V - the story of: tear
Thursday, September 11, 2008

« tear »

Spiderman. What an awesome superhero. Why he remains at the top of my fictional, comic book hero isn't because of the suit, the flexibility and versatility of his powers or even his hot girlfriend. It's because he still remains as the most empathetic character out of the lot. The Green Lantern? Erm...glowing green, ability to fly and shoot things from a ring? Don't really think that's easy to identify with. Superman? Yeah right. Too much power. Batman? Amazing...but so dark. Vash the Stampede? Hm...whole new different level of species and interspecies war and conflict there.

Granted, films make Spiderman seem a lot more accessible, since Directors are allowed to reveal the niggly bits of the hero's life, which affect him considerably in all situations. But
that's a good insight to helping us understand that Peter Parker is a geeky guy, who doesn't really deserve it, but has been granted this incredible biophysical enhancement of having heightened reflexes, strength several times greater than his own and the ability to sense danger when it's near. Yet, pride doesn't consume him, since revealing his face means his family is in danger of being used as negating pawns by his enemies. It means his actions go largely uncommended, even blasted at because he is an easy scapegoat by the media. So, despite possessing such responsbility and power, he has to work his ass off as a delivery boy to earn his rent for his...humble flat.

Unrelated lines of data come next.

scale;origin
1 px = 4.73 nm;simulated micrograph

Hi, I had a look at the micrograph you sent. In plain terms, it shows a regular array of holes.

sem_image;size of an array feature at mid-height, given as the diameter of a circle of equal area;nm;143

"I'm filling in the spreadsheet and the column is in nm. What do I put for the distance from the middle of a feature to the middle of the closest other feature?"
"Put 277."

Right now, I am stagnating within a snapshot of heroics and burden.

If you have seen the film, you may remember that Spiderman had to stop a train speeding away at full pelt, without brakes. He tried to stop it using his feet and friction, but wasn't far off tearing his knee ligaments from the force. He comes to the solution of spraying lots of individual strands along the buildings and grasping them all in bunches in each hand, using his body as the train stopper, whilst the web acted as an elastic oppositional force. He ends up collapsing after it stops, from the massive exertion of energy and strain on his supernaturally enhanced body.

And I feel like that. Torn apart by this thing that rips and shreds me up from inside. This train wreck that flies at breakneck speed, just rushing me away. And I grasp and clench onto my girlfriend, my family, church, my friends for dear, dear life. The strain continues to build up, shreddding and flaying every bit of me, till I do not want to wake to face the world. I am pulling these bunches of my life together as hard as possible, drawing them as close to me as possible, yet this thing continues to drive a valley through my heart like a dagger. I scream and push people away so my flailing limbs, hostile comments and attitude do not burn, hurt, scathe or damage. I scream at myself because I find it overly difficult to hold on. By my strength, I feel each tendon strain and emotional veins slowly bulging until they bleed out everything I have...

"To love you, take my world apart"

Is what Jars of Clay cry out to the Lord, so that He would have His way with them, that the inheritance of God, through Jesus Christ, would pour out to us.

I'm trying to pull harder, but I am going to collapse any second. I feel like I've been so torn apart, that any detail of my existence would be hard to find. My feet stay in the boat, whilst this storm rages on, where land cannot be seen for miles and the sky seems to enclose on me, in nature's hateful rage. I don't think I can go on.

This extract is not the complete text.